This week we have facts about an atomic tourist attraction. April marks the start of tours to a nuclear bunker in West Virginia, once meant to house the U.S. Congress in case of nuclear attack.
ROSS: Welcome back to Living on Earth. I'm Pippin Ross.
[MUSIC: Vera Lynn "We'll Meet Again" DR. STRANGELOVE]
ROSS: It's finally April when spring really begins. More daylight, less cold. The start of baseball. The end of March madness. And of course, the kickoff of atomic tourism season. It all takes place 700 feet below the swanky Greenbrier Resort in White Sulfur Springs, West Virginia, behind 25 ton doors, past miles of concrete corridors, in a bunker created to house the U.S. Congress in case of nuclear war. Dubbed "Project Casper," the bunker was built for 14 million dollars in the 1950's and remained hush-hush until The Washington Post exposed the hideaway in a 1992 article.

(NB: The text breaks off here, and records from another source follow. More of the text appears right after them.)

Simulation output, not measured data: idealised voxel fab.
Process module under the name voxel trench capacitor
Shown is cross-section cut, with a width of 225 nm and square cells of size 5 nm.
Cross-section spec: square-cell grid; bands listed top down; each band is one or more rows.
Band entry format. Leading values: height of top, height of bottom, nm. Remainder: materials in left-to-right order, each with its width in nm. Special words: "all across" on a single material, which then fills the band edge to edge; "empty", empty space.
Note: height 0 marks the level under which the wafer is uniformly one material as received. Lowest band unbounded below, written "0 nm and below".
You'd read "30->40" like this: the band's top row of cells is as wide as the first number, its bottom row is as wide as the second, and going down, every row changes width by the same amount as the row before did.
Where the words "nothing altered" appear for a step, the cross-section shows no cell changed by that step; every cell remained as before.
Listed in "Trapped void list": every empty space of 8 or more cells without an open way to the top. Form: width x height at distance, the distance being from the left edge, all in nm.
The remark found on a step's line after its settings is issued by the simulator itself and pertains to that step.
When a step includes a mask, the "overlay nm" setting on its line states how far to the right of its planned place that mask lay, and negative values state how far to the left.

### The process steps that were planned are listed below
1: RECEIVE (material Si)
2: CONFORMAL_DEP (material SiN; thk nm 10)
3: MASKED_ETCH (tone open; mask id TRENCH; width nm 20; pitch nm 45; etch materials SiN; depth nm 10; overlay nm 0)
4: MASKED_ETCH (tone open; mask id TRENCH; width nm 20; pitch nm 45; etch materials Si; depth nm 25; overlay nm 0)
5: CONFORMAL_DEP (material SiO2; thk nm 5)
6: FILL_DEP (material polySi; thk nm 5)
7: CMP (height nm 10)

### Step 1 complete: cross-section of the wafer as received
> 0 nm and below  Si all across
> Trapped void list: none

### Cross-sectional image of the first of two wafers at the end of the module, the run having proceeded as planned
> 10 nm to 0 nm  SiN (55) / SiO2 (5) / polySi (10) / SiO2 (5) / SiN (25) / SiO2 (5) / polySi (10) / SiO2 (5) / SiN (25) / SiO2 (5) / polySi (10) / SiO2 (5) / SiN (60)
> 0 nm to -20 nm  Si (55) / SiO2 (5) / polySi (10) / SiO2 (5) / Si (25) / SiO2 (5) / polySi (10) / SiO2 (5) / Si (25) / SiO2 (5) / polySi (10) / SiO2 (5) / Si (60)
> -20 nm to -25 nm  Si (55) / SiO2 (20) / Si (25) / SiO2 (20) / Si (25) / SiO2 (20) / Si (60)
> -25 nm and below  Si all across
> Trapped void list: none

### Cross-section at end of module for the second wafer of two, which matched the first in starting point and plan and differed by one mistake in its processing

Though the Greenbrier is a five-star resort, the bunker is no paradise. It's equipped with decontamination showers, an isolation chamber, and a pathological waste incinerator. The facility also contains mini-replicas of the House and Senate Chambers, even down to the oil paintings of the founding fathers on the walls. And, to communicate with the outside world, a television studio complete with a faux Washington, D.C. backdrop.
Today, the bunker is rented for tours and special events. James Bond parties, we're told, are a favorite theme. About 20 such gatherings happen each year in the subterranean wonderland, featuring 1950's costumes, big bands, dancing and cocktails. Care for another martini, Dr. Strangelove? I'll take mine shaken, not stirred. And for this week, that's the Living on Earth Almanac.